Breaux urged each governor to check the Treasury report on what his state would lose. If the balanced budget amendment is passed and approved by the states, he warned, "it's important to know we're going to be shooting with real bullets" in Congress to comply with that new constitutional mandate.
While he was at it, Breaux made another pitch for the Democratic argument that Republicans should be obliged to spell out what cuts they have in mind if the balanced budget amendment is approved. He'd be "very worried as a governor," he said, if that happened without knowing how his state would be hit.

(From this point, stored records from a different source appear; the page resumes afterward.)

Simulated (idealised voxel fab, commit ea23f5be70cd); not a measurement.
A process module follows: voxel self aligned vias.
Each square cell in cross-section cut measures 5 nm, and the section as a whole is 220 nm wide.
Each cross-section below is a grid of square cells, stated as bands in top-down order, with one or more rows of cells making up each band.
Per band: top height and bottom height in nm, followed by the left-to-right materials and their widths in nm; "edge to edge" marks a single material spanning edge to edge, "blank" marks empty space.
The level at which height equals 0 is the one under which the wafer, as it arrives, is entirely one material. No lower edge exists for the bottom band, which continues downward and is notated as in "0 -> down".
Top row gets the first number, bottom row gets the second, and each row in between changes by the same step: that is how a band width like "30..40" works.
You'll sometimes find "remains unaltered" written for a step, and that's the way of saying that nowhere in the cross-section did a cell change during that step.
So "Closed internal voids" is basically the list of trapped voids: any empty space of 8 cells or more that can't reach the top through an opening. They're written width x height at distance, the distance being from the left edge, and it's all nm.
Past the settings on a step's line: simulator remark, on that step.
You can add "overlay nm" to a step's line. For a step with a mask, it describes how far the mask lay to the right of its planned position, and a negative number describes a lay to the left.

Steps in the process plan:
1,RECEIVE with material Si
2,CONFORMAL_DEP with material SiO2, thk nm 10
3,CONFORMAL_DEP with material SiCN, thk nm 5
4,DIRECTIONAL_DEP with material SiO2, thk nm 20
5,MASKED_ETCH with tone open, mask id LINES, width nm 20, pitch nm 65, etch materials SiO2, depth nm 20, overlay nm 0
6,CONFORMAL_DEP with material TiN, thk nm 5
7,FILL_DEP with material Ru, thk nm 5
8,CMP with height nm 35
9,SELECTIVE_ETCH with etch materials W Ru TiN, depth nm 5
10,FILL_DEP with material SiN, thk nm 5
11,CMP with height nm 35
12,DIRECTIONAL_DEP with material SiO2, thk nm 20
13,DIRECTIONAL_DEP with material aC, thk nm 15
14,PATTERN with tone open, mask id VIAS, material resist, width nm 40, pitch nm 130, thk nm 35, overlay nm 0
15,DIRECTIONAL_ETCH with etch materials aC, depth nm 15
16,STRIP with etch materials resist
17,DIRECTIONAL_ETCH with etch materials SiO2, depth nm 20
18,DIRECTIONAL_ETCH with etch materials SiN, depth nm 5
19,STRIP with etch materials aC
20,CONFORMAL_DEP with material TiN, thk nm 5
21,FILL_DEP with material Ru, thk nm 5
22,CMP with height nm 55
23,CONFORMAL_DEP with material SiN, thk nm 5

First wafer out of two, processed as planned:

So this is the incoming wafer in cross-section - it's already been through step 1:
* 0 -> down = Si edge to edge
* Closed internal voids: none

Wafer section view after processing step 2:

Other Democrats, including Gov. Howard Dean of Vermont, who chaired the governors' meeting, emphasized his party's concern that children would be the prime victims if the individual entitlement approach were dropped. Republican Rep. Clay Shaw of Florida, chairman of the House Ways and Means subcommittee that will handle welfare reform, said with some indignation that Congress would not let that happen. "Congress will react," he said. "We are not going to let babies starve."
In warning during the midterm election campaign of the Republicans' drive for a balanced budget amendment, Democrats tried to play on fears of the elderly that its approval would mean deep cuts in Social Security. The tactic didn't work. Whether raising fears that children will be hurt by Republican welfare reform will be more effective now is questionable, considering the hard-nosed climate generally for reducing welfare.
All these matters laid before the governors during their winter meeting will be heard again as Congress grapples with reform. The governors' hopes of entering the debate with a solid bipartisan front fell short because of traditional party differences on welfare, and the same is likely to happen on Capitol Hill, where the same differences also survive.